Page 4 of 4
Re: matchtext and replacetext regex parts not working as expecte
Posted: Thu Mar 22, 2018 7:15 pm
by FourthWorld
bwmilby wrote: Thu Mar 22, 2018 6:50 pm
Your code is very similar to the ReplaceText code. It does a similar thing working through the chunk.
With the minor advantage of avoiding the overhead of the regex subsystem. It's great for many problems, esp. complex ones, but as a very generalized solution many simpler problems benefit from simpler parsing methods.
This also works across line breaks, through presumably an engine-level enhancement could handle that as well.

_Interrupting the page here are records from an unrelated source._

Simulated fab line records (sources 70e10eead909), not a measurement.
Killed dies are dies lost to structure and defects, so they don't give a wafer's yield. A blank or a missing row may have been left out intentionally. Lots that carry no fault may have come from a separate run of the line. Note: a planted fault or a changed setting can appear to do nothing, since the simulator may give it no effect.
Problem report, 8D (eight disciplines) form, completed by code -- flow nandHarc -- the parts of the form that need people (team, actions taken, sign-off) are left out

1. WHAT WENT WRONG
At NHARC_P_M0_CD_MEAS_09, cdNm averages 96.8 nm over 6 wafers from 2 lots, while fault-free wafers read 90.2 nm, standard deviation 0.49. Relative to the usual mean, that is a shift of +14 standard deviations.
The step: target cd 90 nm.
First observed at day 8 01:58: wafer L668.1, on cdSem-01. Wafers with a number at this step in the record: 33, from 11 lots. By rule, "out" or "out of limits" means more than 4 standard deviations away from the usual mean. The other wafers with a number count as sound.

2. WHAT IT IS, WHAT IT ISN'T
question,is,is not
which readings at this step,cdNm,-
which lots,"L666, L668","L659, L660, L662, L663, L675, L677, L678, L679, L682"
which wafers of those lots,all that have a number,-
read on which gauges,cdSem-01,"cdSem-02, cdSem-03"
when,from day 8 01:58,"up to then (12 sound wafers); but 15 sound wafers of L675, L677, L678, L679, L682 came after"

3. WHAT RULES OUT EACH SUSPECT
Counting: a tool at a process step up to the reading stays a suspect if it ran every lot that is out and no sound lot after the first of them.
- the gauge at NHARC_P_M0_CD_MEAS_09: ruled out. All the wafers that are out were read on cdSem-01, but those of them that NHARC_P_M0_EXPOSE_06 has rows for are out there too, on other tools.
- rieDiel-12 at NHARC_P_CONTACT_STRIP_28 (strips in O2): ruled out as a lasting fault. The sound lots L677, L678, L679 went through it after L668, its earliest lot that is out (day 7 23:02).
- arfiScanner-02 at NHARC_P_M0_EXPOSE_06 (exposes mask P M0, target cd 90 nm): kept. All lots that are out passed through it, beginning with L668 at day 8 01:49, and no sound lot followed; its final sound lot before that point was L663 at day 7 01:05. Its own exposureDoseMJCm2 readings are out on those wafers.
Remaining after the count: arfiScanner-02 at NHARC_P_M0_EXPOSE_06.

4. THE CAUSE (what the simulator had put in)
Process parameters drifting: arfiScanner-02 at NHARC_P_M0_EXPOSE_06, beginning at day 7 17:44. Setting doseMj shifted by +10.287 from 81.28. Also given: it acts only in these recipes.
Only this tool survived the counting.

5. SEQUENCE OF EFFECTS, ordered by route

That’s why I think implementing in the engine wouldn’t be that monumental of an effort. I think we just need to define the LCS syntax first. I’m also wondering if I could do it in LCB (access to composite types being the question).
It would be interesting to have both so we can gauge performance improvements in LCB over multiple iterations. I realize it's too early to expect optimization just yet, but the language was designed for, among other things, performance opportunities not possible with LCS. At the moment we have few (none?) examples allowing performance comparison.
Re: matchtext and replacetext regex parts not working as expecte
Posted: Thu Mar 22, 2018 7:21 pm
by bogs
Interesting bit of code there Richard.
Re: matchtext and replacetext regex parts not working as expecte
Posted: Sat Mar 24, 2018 7:36 pm
by bwmilby
Would something like this be a good syntax?
Code: Select all
matchArray(string, regularExpression [, resultArray])
Where the result array would be constructed as follows:
resultArray[matchNumber][subMatchNumber][item]
- item 1: matching string
- item 2: match starting position
- item 3: match ending position
Example:
Code: Select all
matchArray("TestATestB","(Te)(st.)",tResult)
tResult[1][1][1] = "Te"
tResult[1][1][2] = 1
tResult[1][1][3] = 2
tResult[1][2][1] = "stA"
tResult[1][2][2] = 3
tResult[1][2][3] = 5
tResult[2][1][1] = "Te"
tResult[2][1][2] = 6
tResult[2][1][3] = 7
tResult[2][2][1] = "stB"
tResult[2][2][2] = 8
tResult[2][2][3] = 10
This would cover the first part of the request. (I also thought about using "matchDetail")
It could be implemented as a command instead of function by setting the resultArray to empty if nothing found.
We would still need an enhanced flavor of the replaceText function that can handle sub-matches and manipulation of them.
Re: matchtext and replacetext regex parts not working as expecte
Posted: Sat Mar 24, 2018 7:46 pm
by bwmilby
FourthWorld wrote: Thu Mar 22, 2018 7:15 pm
It would be interesting to have both so we can gauge performance improvements in LCB over multiple iterations.
I did look into this, but the engine PCRE code is not available to LCB. If it were to be moved to libFoundation and made extern, then it could be used by a LCB library. Some of the data structures would make use a little cumbersome, but I think that could be cleaned up a bit. My concern about performance is the potential to need to convert string formats repeatedly. That is what caused replaceText to be so slow before the latest bug fix.